Harland Miller: Imminent End, Rescheduled Eternally
White Cube Bermondsey
16 November - 22 January 2023
Harland Miller is both an artist and writer, whose peripatetic career has seen him spend time in both Europe and America. This solo exhibition at White Cube Bermondsey is a chance to see Miller’s new abstract letter paintings, alongside the latest works from his renowned book series in which he reimagines vintage covers with fictitious titles. All attest to Miller’s “engagement with the narrative, aural and typographical possibilities of language.” The exhibition coincides with the publication of a revised and expanded edition of a monograph on Miller, In Shadows I Boogie.
Making Modernism
Royal Academy
12 November - 12 February 2023
In what is a first, one of the most exciting new art exhibitions in London is devoted entirely to the pioneering female artists working in Germany in the early 1900s. Over 65 paintings and works on paper by Paula Modersohn-Becker, Kӓthe Kollwitz, Gabriele Münter and Marianne Werefkin are displayed alongside key pictures by Erma Bossi, Ottilie Reylaender and Jacoba van Heemskerck. All serve to highlight how these ground-breaking women, through their self-portraiture, still life, landscapes and urban scenes, were no less central in radical new approaches to art in early 20th century Europe as their male counterparts.

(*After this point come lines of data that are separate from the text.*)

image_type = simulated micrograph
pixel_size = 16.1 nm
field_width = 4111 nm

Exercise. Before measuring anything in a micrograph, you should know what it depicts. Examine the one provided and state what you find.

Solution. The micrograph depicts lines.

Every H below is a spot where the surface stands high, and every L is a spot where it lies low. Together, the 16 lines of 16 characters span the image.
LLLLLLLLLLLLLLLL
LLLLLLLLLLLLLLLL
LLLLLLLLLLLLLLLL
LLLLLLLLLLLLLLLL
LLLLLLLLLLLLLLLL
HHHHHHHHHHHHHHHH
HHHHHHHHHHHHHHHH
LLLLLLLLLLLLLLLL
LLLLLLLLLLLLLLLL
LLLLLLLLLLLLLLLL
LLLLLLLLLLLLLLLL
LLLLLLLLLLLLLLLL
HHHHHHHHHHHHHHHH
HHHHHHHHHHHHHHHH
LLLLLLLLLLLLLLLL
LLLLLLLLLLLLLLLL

Butterfly Effect: New Works By Lily Mixe
Saatchi Gallery
3 November - 4 December
Paris-born, Margate-based artist Lily Mixe looks to the glory of nature and the interconnectedness of species for her exhibition at Saatchi Gallery. Butterfly Effect includes a series of works created on materials Mixe has found, including vintage bottles and furniture panels, which she juxtaposes with the depiction of sublime fauna to highlight the constant challenge humankind presents to Mother Nature. A specially commissioned 15-metre mural of a whale – first seen by the visitor from above – was created by Mixe on-site, using paint that incorporates chalk salvaged from cliff falls on the Kent coast.
Alice Neel: Hot Off The Griddle
Barbican Art Gallery
16 February - 21 May 2023
“One of the reasons I painted was to catch life as it goes by, right hot off the griddle… the vitality is taken out of real living,” the American artist Alice Neel (1900-1984) once said. This retrospective is a wonderful display – the largest to date in the UK – of Neel’s vibrant portraits and archival material. Based mainly in New York, she persisted with her figurative, expressionistic style when it was unfashionable to do so, her subjects not what was expected at the time – pregnant women, labour leaders, Black and Puerto Rican children, Greenwich Village eccentrics, civil rights activists and queer performers. This exhibition not only underscores the depth and breadth of a radical, creative artist who was undervalued for much of her six-decade career, but also sets her work in a shifting cultural context.
Raffael Bader: Roam Inaccessible Paths
BWG Gallery
10 - 20 November
BWG Gallery – aka Brushes with Greatness – in Shoreditch is a gallery and visual artist agency that supports emerging and established artists through exhibitions, commercial projects and cultivating creative connections. Next up is German artist Raffael Bader, whose new works across painting and drawing explore “the ‘self’ in relation to the natural world.” And so you have stunningly bold, bright canvases of oceans, seas, volcanoes and plateaus, at once depicting nature as a place of interconnectivity, beauty and symbiosis as well as danger and chaos. Bader has also created a site-specific viewing bench installation for reflection.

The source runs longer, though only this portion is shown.